We have come out of the implementation stage for land reform and now we have started the water sector reform. So this year we have amalgamated the administrations in government, one is under the Ministry of Public Utilities which looks after urban water and then we have the department of Rural Water Supply under my Ministry that looks after rural water and this year we have amalgamated them into one water department under this Ministry so we’ve managed to rationalise the budgets and human resources and technical expertise into one administration structure. We are trying to move away from the government being an implementation agency but rather the government being the monitoring, regulatory and priority setting agency for water and water supply system in Vanuatu, so more to do with allowing private sector and non government organizations to implement water projects and for the government to be the monitoring and setting the standards and also knowing what communities requires water in the islands. So we are about to amend the two national water laws next month in Parliament, it is the part of this reform. We have got a new organogram for the new department currently with the public service commission for approval for this new structure. We are also about to launch new national water quality standards and new water supply construction standards so we can have standards for all water supply systems that meets the government standards. We are also trying to revise our water strategy, which has been in existence since 2008. We are doing a midterm review at the moment to prioritize how the government will become the agency for overseeing and regulating water and not so much in doing implementation but more setting the standards and monitoring and that kind of thing. One of the big projects that we’ve been working on for the past number of years is protecting water catchments. We have managed to protect water catchments for Port Vila so now we have secured another 40 years at least of reliable water supply for this town, and we have done it also for Luganville. We have managed to secure the water catchments there and now we are working on the provincial centers to secure the water catchments there so that we can ensure that at least the water source is protected and continues to provide water.

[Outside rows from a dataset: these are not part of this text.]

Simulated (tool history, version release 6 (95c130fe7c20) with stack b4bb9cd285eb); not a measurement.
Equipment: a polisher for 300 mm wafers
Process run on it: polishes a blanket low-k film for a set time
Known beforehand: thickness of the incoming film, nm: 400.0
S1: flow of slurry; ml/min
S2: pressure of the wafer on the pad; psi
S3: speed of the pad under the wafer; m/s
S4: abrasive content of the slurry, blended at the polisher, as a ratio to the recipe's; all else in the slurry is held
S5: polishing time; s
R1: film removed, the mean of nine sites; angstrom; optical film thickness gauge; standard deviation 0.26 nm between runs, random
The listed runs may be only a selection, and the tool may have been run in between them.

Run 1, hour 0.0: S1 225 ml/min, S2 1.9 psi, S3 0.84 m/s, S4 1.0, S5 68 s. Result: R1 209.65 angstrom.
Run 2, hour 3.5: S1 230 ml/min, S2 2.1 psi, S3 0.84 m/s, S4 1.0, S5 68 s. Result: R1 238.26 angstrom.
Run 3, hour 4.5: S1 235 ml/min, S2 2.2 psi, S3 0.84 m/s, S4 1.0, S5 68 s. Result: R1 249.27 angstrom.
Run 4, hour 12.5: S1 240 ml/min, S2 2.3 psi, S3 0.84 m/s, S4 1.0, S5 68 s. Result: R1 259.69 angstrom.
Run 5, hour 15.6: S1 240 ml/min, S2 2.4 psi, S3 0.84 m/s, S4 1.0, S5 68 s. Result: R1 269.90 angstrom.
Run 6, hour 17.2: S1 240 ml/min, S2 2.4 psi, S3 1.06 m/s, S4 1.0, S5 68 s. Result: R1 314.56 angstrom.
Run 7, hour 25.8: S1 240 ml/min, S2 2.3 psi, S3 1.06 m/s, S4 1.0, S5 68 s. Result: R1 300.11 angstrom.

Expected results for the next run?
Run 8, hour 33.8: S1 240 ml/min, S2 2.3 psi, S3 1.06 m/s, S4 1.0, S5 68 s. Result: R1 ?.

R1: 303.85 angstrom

One of the missions of the Ministry of Geology and Mines is to improve research and development, of mineral resources, mineral and hydrocarbon development to sustain the country's economic base. How important is foreign investment in order for Vanuatu to develop in these areas? What are the major opportunities for investment and growth?

Well we don’t have much capital in the country so we definitely need partners from outside. They could come in and work with our local entrepreneurs to develop land and sea resources, so we are trying to attract foreign investors.

I think probably agriculture is one. I mean there’s not much land and that’s a problem. There’s not much land here but definitely investment in agriculture will be investment in organic high-end products. Products high-end because of the fact that you can say that they are organic and come from a clean country. I suppose we have a lot of potential in information technology. We are getting another cable soon and we are also very close to the big markets like Australia, New Zealand and Asia. I think these are some good opportunities for people to be able to invest somewhere you can live and know that you are eating good food and drinking clean water and enjoying a nice environment.


You have previously served as Minister in different areas, such us Business or Social Welfare, Justice & Community Services. This year you have been re-elected to the Parliament of Vanuatu for Port Vila.  Could you tell us about your goals for your next years as Minister of Lands and Natural Resources?

One of the goals has nothing directly to do with the Ministry. I am the Chairman of the Constitutional Reform Task Force so we are going to amend the Constitution. We are going to a Referendum in March next year (2017-red.). The referendum is required if we are going to make changes in our constitution, to change the Electoral system and the Parliamentary system. We are going to change those two systems and the purpose of that change is to create more stability in the government. So one of the big problems we’ve been having is the constant change of Prime Minister. So the objective for this government is to implement this change in this constitution so we can have more stability and we know who is the Prime Minister and what government is in power. We’ve been working on that since we came in this year. Actually we just picked it up from the previous governments. The main changes that are going to go to referendum are to allow the government to able to pass legislation to regulate political parties, so we need an amendment in the constitution to allow that and that will be the main amendment so then we can pass legislation to deal with registration of political parties and certain laws. The other one could probably be the institution of the grace period for a Prime Minister of about a year, so a Prime Minister has at least a year when he does not have to face a motion of no confidence. There are some other minor changes proposed but these are the two main ones. We’ve been through a process of setting up a constitutional review committee with all the political parties from both sides of the house. We are about to go back to the parliament early December to pass the amendments currently with the parliamentary committee as well and once they get passed in parliament in December we will start our national awareness campaign in January for a referendum in March to just get people to say yes, we agree to change the constitution to allow more stability in the government.

 


Prime Minister the Hon. Clarlot Salwai, during the interview we conducted, told us that this Government would like women to have access to politics.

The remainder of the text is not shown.